Unfortunately, this post must coincide (maybe even precede) my account of my time spent in Russia.
I write this from a hotel room maybe one mile from the Poland-Ukraine border, on the Ukraine side. It is the kind of hotel with room service and plush robes with fancy folds. There is a balcony with acutely fragrant petunias in a planter hanging from the railing.
After 16 days and 1300 kilometers, we have exited the Schengen nations with scarcely two days on our visas to spare. While being issued our visas for Ukraine at passport control, the kind officer chuckles to himself as he asks us if we have anything to declare to customs next door. Upon crossing, we are immediately surrounded by limping, filthy looking dogs, young men trying to sell us Ukrainian currency and vehicles parked anywhere their drivers were pleased to leave them.
In our hotel room, first we bathe, washing enough salt (and grime) from our skins to clog the entire plumbing system. Second, we relax.
We began in Helsinki, Finland and our crossing into Ukraine marks the end of first phase of our journey. Traveling south through Estonia, Latvia, Lithuania and Poland, we have undergone many transitions, some gradual and some abrupt, of language, currency, and general behavior. The further south we go, the warmer both the people and the weather become.
In Helsinki, we kick off our trip with a lazy morning, fueled by wine and cheese provided in the company of two very nice hosts, boasting a very blatant appreciation of film, fine literature, and most importantly, music. We make it to the port, catch a ferry to Tallinn a few hours after noon and arrive, refreshed by the naps we sneak into a forgotten corner of the ship to take. Tallinn is old, the streets are tiny and cobblestoned and difficult to navigate on bicycles. We meet Alberto, a lone Spanish bicycle tourist who we later, many times, feel regret for not engaging further, at the lookout of some high place of some old castle.

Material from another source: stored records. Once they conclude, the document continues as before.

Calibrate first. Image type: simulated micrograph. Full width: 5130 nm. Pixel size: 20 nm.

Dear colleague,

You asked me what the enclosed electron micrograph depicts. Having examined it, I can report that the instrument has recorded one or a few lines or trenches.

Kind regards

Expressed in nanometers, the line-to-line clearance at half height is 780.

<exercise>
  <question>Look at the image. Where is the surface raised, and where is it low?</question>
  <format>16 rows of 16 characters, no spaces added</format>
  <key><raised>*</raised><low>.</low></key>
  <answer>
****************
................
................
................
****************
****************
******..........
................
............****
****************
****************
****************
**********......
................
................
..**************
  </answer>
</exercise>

Like true vagabonds, the next morning we ride until we reenter civilization and establish ourselves as the daily spectacle of a small town’s central park in order to cook breakfast. Breakfast is biscuits, from scratch, while our tent dries in the early morning sun and we nurse our swollen mosquito bites.
We ride on, following a road that parallels the coast, sandwiched between rows pine forests, blanketed with the most serene looking mossy ground cover, sporadically glittering in sunlight. We pop our heads over the western bank like prairie dogs in order to see the soft blue glow that is the sea.
Then there is sand between my toes and a trail of clothing behind me and I am up to my thighs in the frigid waters of the Baltic Sea while Josh erects our tent to be backed by some dry looking grasses. We make dinner and we sit on the beach in the light breeze that repels mosquitoes and we watch the almost-midnight sun sink lower to the horizon and all I can think is, maybe life doesn’t get any better than this.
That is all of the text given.